What machines are required to solve the emptiness of regular and context-free langauges?

Question

Consider the language definition:

$L = \{<M>| M$ is a DFA and $M$ accepts some string of the form $ww^{r}$ for some $w\in \Sigma^{*}\}$

The language $L$ is :

A) Regular

B) Context-free but not regular

C) Recursive but not context-free

D) Recursive enumerable but not recursive

Solution provided: Is to create a product machine(intersection) of $M\times P$ where $P$ is the pushdown automata which accepts all the even length palindromes, this product machine will also be a PDA as $REG \cap CFL=CFL$, now it comes down to checking emptiness of $CFL$ is decidable hence recursive, as we need to do this for any $M$ we need to able to simulate a PDA which requires at least an $LBA$

My approach: First, we create a machine $M^{r}$ which accepts the language $L^{r}$ now we do product construction(intersection) of $M \times M^{r} \times E$ where $E$ is DFA which accepts all even length strings over sigma, this product machine will be an FSM as $REG \cap REG \cap REG = REG$ so in my approach it comes down to checking emptiness of Regular language.

My doubt: How did they decide to check the emptiness of CFL we require at least an LBA and what type of machine is required in my approach as we need to check the emptiness of regular language?

Answer 1

Note that a string in $K\cap K^r$ is not necessarily a palindrome. Hence your argument can not work as a shortcut.

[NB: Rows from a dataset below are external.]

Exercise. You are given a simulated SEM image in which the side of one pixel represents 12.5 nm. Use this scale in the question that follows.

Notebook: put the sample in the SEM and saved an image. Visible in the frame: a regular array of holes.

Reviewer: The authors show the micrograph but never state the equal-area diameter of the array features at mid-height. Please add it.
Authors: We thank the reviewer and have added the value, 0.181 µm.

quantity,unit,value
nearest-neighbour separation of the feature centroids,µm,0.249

However, the complexity is not because of the $ww^r$ in the definition. Given $M$ one mey construct a finite state automaton $M'$ such that $M'$ accepts $w$ iff $M$ accepts $ww^R$, see How to show that a language {w|ww^R in A} is regular, A being regular? This is a simple construction, involving the simulation of $M$ on $w$ synchronously forward and backward. Checking whether $M'$ accepts any string at all is simple.

The problem is that it is even hard to think of a decent way of encoding a finite state automaton suitable for reading by a PDA while being able to compute paths in the DFA from the input.

Answer 2

It is rather straight-forward to show that the language here is decidable.

The "solution provided"-attempt is not sound: Just because we can reduce the problem at hand to deciding non-emptyness of a PDA doesn't mean that we have to able to able to handle arbitrary PDAs here - after all, we are looking just at very specific instances here.

Whether A) or B) might be the correct answer is not even necessarily well-defined. The language at hand refers to an encoding of DFAs as finite words. If we care about decidability, using any reasonable encoding leads to the same answer anyway, and that's it. But if we are using more limited automata models, it will become important to be much clearer on how we encode stuff.

A DFA will not be able to do much meaningful stuff with encoded DFAs, even for smart encodings. On inputs having far more states than the processing DFA has, we just can't answer any "global" questions about its structure. However, we can easily cheat by including the answer in the encoding.

Making a PDA operate on a DFA is going to become more interesting. My hunch would be that the most obvious encodings of DFAs won't make this work. Cheating is still an option, but by going for a sufficiently redundant encoding of states/transitions we can probably built an encoding of DFAs which is not obviously cheating, and which enables a PDA to decide our language.